Shanghai Chaori Solar Energy Science & Technology Co.,Ltd, announced on Wednesday that it would not be able to service a second interest payment of 89.8 million yuan (14.7 million U.S. dollars) due on Friday.

The five-year "11 Chaori Bond" issued in 2012 solicits one billion yuan at a coupon rate of 8.98 percent, and is supposed to pay the annual interests on March 7.

"We have managed to secure only four million yuan for the payment as the company still has liquidity issues," said Chaori Solar in a report.

Chaori Solar's failure is the first corporate bond default in China's onshore market.

"The default was, to some extent, expected, given the financial stresses the company had been under for several years," said Zhang Zhiwei, chief China economist with Japan's Nomura Securities.

Government backs defaults?

Chaori Solar is a major photovoltaic (PV) producer, but overcapacity and a soured overseas market have cast a shadow on the PV industry.

Chaori Solar had operating revenue of 685 million yuan in 2013, 953 million yuan down on 2012. The company lost 1.3 billion yuan last year.

Sale of a power station to Greece was key to the company making interests payments, and the collapse of the deal is substantially to blame for the default, a source with Chaori Solar told Xinhua on condition of anonymity.

"We are trying to close the Greek deal at a reasonable price, and pay the interest as soon as possible," said the source.

Shanghai, where the company is headquartered, did not provide a bail-out facility as local governments and state-owned banks once did to avert defaults.

"It is increasingly recognized by regulators that China needs real credit defaults to reduce the moral hazard created by 'implicit guarantees' and to develop a healthy credit market," said Chang Jian, chief China economist at Barclays.

"We expect more, selective defaults to be allowed and more financial risks to be exposed," said Chang.

Default affects market

China's corporate bond market has grown rapidly for years, with outstanding bonds rising from only 800 billion yuan at the end of 2007 to 8.7 trillion yuan in this January, according to Bank of America Merrill Lynch.

The Chaori Solar default will significantly influence the bond market, as it dispells the "zero risk" delusion and warns investors of real risks, said Yang Delong, chief strategy analyst with China Southern Asset Management.

"There may be more defaults during an economic slowdown," Yang predicted.

Chang agrees with Yang that 2014 will be a year of great volatility in domestic financial markets, with defaults and possibly even bankruptcies of small finance houses.

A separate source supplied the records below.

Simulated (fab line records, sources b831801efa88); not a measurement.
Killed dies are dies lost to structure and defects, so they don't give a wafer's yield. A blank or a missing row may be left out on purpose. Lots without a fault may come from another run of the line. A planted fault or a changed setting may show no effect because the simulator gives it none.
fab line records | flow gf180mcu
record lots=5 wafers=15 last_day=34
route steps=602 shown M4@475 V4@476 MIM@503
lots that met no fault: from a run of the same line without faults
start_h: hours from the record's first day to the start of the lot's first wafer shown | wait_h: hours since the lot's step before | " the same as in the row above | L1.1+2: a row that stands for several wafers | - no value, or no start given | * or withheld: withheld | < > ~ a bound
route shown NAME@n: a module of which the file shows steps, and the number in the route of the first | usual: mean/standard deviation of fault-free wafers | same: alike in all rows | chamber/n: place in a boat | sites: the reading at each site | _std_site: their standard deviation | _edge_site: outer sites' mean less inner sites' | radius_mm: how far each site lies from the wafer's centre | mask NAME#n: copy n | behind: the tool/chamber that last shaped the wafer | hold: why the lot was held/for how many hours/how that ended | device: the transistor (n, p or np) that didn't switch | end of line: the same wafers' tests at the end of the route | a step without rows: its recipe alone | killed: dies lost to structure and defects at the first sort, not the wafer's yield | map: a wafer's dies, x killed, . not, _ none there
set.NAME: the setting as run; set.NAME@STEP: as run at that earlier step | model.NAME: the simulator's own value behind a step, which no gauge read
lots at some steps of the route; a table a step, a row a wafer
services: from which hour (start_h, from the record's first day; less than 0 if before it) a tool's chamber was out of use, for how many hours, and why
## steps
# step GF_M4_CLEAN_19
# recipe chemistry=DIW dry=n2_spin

Default risk are especially likely in energy and resource sectors. Other overcapacity industries -- shipbuilding, steel, cement, solar, wind power, property and local government financing -- are also vulnerable, said Chang.

"Sentiment in riskier bond markets may be hurt by the default but less risky sectors may be boosted given China's huge current liquidity," said Chang.

Controllable default benefits

Despite the harm Chaori Solar may bring to the bond market, economists still believe the default will be a good thing for China.

"A normal economy needs those defaults to better price bonds and other debt products," said Ting Lu, Sylvia Sheng and Xiaojia Zhi, economists with Bank of America Merrill Lynch, in a research note.

Nomura Securities' Zhang said the default will help go some way to correct China's financial sector and is positive in the long-term development of the onshore bond market.

Defaults in lackluster sectors will help phase out excess capacity as investors turn away from riskier industries. "More risk exposure will help reduce wasteful investment and bad debt build-up," said Barclays' Chang.

Bond market defaults are generally under control with little chance of contagion. Chinese investor resilience is not that weak, and defaults of some debt products are definitely not on a similar scale to the collapse of a major financial institution, said Bank of America Merrill Lynch's note.

The systemic risk to bond and financial markets from Chaori Solar default is small, and its macro and growth impact is also small, for now, said Chang.

Authorities will step in to provide support should there be "systemic and regional financial risks", averting systemic default and potential meltdown, said Chang. "They have the capacity to take such action," he added.